1. To provide a more streamlined experience for anime consumers looking to choose the next series to pick up
2. Reduce the barrier to entry for new consumers by providing the most appropriate gateway anime

### Assessment of the situation

#### Data availability

1. There are 3 data sources taken from Kaggle containing anime reviews, anime data and ratings of the anime by users. These all cite myanimelist.net as the source of the data.
2. There are a number of attributes describing each anime including title, genre, episode count among others.  
3. The anime available only goes up to the year 2020.  
4. The unoffical API for the website (myanimelist.net) will be used to fill in the gaps for any missing data points that cannot be reconciled across the 3 datasets.  
5. The reviews data was corrupted. It had to be collected directly from the site using the unofficial API.


#### Users of the output

The output will be 3 models used to make recommendations for the user. These will be consumed by the application developers for the recommendation website.

#### Technical Constraints

1.	Deployment will be done using AWS and Vercel. 
    - This includes the deployment of the microservice responsible for using the models to make the recommendations
    - the models themselves which will be stored using AWS S3
    - the application server which will manage the business logic of the website and make calls to the microservice in order to make the recommendations
    - the user interface which will be accessed using a browser
2.	Training and modelling will be constrained by the physical computer resources
    - 1 TB SSD
    - 32 GB RAM
    - 12th Gen Intel(R) Core(TM) i5-12400
    - AMD Radeon RX 6600
3. Flat files (csv), will be used in storing the datasets



#### Risks and Contingencies

1. The physical resources outlined above may not be enough to process the data. University resources or cloud based solutions may need to be utilized in order to supplement the physical resources.  

### Data Mining Goals

1. Use user-based collaborative filtering to recommend the 5 top rated anime in the user's cluster that he has not yet seen.
2. Use association rule mining to recommend anime based on the ones the user already enjoyed
3. Use Latent Semantic Analysis to recommend the 5 most relevant anime whose plots match a prompt provided by a user

### Project Plan

#### Milestones

##### Data Exploration  

Explore the various datasets to see the useful features for the recommendation system.  
Determine the size of the datasets  
Determine the amount of missing data

##### Data Cleaning and Preparation  

Remove unnecessary features from the dataset.  
For the collaborative filtering, the important features will be the ratings supplied by users for the anime they have seen.  
For the topic modelling the useful features will be the synopsis and the reviews data. The reviews data will be used to supplement the synopsis data.  This is possible as reviews by necessity need to mention the plot of the anime that is being reviewed.

##### Database creation  

The database will be created mainly to store the data retrieved from the datasets in a more permanent form. They will also be beneficial for the creation of the web application as the anime data is what the user will interact with.  
A relational model will be used to store the anime data and the rating data with the exception of the reviews provided.  
The scripts will be created and then used to populate the tables.

##### Data modelling  

1. Association Rule Mining - this will be done with frequent itemsets at different support values. The rules will then be sorted by confidence values.
2. Clustering (user-based) - this will be used to group users according to anime they rated. In particular, k-means clusters will be used.
3. Latent Semantic Analysis will be used for topic modelling  

Models will be evaluated based on precision and recall. Precision will be the more important metric as the focus is on making recommendations the user will be more likely to enjoy.

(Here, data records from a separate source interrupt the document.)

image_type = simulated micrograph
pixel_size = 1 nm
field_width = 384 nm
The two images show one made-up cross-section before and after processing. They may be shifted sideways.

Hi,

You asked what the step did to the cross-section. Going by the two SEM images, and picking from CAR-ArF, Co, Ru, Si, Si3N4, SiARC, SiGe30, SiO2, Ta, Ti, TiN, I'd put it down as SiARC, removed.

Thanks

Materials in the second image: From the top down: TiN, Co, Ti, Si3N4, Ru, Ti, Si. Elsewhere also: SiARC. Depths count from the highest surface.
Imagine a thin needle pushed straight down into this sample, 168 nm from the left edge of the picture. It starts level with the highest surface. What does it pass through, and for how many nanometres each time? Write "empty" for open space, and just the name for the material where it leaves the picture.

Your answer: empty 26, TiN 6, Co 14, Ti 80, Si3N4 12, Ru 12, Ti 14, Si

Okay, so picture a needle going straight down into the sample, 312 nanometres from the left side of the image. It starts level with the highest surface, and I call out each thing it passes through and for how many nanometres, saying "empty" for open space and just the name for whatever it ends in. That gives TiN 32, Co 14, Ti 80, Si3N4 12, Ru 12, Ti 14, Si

##### Microservice for recommendations  

Once the models are created, a microservice will be developed to make the recommendations via its APIs.  
The microservice will be built using flask. Flask gives easy access to the many data science utilities in the python ecosystem and because it is minimalistic, it can be kept as light-weight as possible.

##### Application server  

The business logic of the website will be achieved through a spring boot application server. It will be responsible for relaying all requests to the microservice as well as retrieving data from the database for the application. It will facilitate the creation of users as well as the rating of an anime.

##### User Portal  

It will be built using nextjs. It will allow the user to see the top picks based on anime the user already rated. The user will be able to see the anime catalogue. He will see the anime he has already rated. He will also be able to see recommendations based on a prompt he provided.

#### Tools and Platforms

1.  VSCode, Spyder and IntelliJ will be used for all the tasks.
    - VSCode and Spyder will be used for preliminary exploration as well as the data preparation and cleaning
    - VSCode will be used to prepare the jupyter notebook, code the microservice as well as the user portal
2. MySQL and mongodb are the databases used in storing the structured and unstructured data.
3. MySQL is also the database used for the website that is to be developed.
4. Python, Java and JavaScript are the programming languages to be used throughout the project.

#### Evaluation Metrics

##### Association Rule Mining  

Support - the fraction of the total transactions that include the itemset. This will be used to determine the frequent itemsets.  
Confidence - the fraction of times the items in the consequents appear in transactions that contain the antecedents. These will be used to rank the relevance of the recommendation.  
Lift - used to determine the association among itemsets. A value greater than 1 implies a positive association while a value less than one implies a negative association and exactly 1 means no association. We will start with a threshold of 1 for the lift.

##### Clustering K-means  

Inertia measures how internally coherent a cluster is - how far away from the centroid the points are. As the number of clusters increases, the inertia will fall so this will need to be balanced with other metrics.  

The silhouette score will also be used as it balances out inertia well. Silhouette score also assesses how far the points are from other clusters in addition to how close the points in a cluster are to its centroid.  
A score of 1 is the ideal as it indicates that the points are well clustered.  
0 means there are overlapping clusters.  
A negative score means a lot of points are not in the correct cluster.  

The Davies-Bouldin Index will also be used to assess the quality of the clusters. This measure is used to determine how well spaced a cluster is in comparison to its size. A lower value is better as it means clusters are more compact and the distance from the centroid is appropriate. Higher values may imply that the clusters are too spread out or not well separated.

##### Topic Modelling  

Domain knowledge will be used when manually checking the recommendations made by the model based on the input provided.  

The topic space will also be looked at to determine the quality of the model. Better topics will lead to better recommendations.  

Similarity distribution plots will also be used to assess the quality of the recommendations. If the plots are too flat this indicates that the model is not able to distinguish between similar content and disparate content. The plot should show bunching around the lower positive values and tapering towards the higher positive values. This shows that only a few data points match the prompt provided.

##### Quality of Recommendation  

Precision, recall and coverage will be used where possible to evaluate the recommendations made by the models.  
Precision gives the percentage of relevant recommendations out of all recommendations made.  
Recall gives the percentage of relevant recommendations out of all relevant anime.  
Coverage gives the percentage of the entire catalogue that is recommended. This can be used to see if the recommendations are just focussed on the more popular anime.  

Precision and coverage will be the more important measures as we want to maximize the relevant recommendations the user sees and not just focus on the most popular anime in our recommendations.

#### Reporting Plan  

Results of the process will be documented and shared in pdf form. Check-ins will be done based on the accomplishment of a milestone.